How cars changed the lives of black Americans.
Between the 1920s and the 1960s, automobile ownership changed African American life. You could not be asked to move to the back of the bus—or, worse, to get off and reenter through the back door—if you drove your own car. The horsepower of an automobile also gave African American drivers the ability to escape. Cars enabled motorists to move rapidly without being stopped or harassed by white citizens anxious to take the law into their own hands. There are instances of African Americans being dragged from their cars and beaten by angry mobs, but there are certainly far more cases of black people simply driving past whites without being detected or of outrunning a dangerous situation. Getting behind the wheel became, at times, an equalizer.

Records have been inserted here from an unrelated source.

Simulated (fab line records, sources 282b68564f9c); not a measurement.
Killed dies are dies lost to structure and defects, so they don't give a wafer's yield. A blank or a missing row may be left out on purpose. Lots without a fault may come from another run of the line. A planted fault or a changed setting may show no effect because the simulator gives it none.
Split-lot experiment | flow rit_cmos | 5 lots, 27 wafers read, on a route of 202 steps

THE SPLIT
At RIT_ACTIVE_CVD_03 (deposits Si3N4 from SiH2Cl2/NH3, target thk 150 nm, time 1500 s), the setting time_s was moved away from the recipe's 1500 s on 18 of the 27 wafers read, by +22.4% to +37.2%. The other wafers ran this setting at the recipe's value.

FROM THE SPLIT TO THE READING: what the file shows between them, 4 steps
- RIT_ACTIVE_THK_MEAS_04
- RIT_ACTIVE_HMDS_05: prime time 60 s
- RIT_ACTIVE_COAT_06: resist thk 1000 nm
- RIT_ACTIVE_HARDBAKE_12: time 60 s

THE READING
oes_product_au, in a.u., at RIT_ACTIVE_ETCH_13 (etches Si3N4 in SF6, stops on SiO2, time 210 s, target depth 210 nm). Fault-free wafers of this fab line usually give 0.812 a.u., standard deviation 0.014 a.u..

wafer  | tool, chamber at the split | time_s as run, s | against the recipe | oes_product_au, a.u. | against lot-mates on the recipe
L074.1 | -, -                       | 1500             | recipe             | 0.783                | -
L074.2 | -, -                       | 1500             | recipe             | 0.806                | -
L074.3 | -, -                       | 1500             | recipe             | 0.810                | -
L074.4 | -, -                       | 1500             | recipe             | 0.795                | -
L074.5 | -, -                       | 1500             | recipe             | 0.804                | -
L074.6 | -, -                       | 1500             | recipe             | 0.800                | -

Emily Post, the arbiter of white America’s etiquette, expressed concerns that cars leveled the social playing field. She complained about the ordinary citizen who purchased a new car and “felt that he automatically became the equal of every owner of a similar car, and the superior of the owners of all cars of less importance.” The car, Post feared, enabled the lower classes to feel equal to the middle classes. Post further lamented that “the man in moderate circumstances will stint himself in every way to buy a car actually beyond his means, thus to gratify his desire to go one better than his neighbor.” Not only did cars make you more equal, she continued, but they could make you more confident and aggressive. Post saw the automobile as an unfortunate invention for those, like herself, who wished to preserve the existing social order. Others, however, especially African Americans, viewed the automobile as the necessary invention of a democratic society.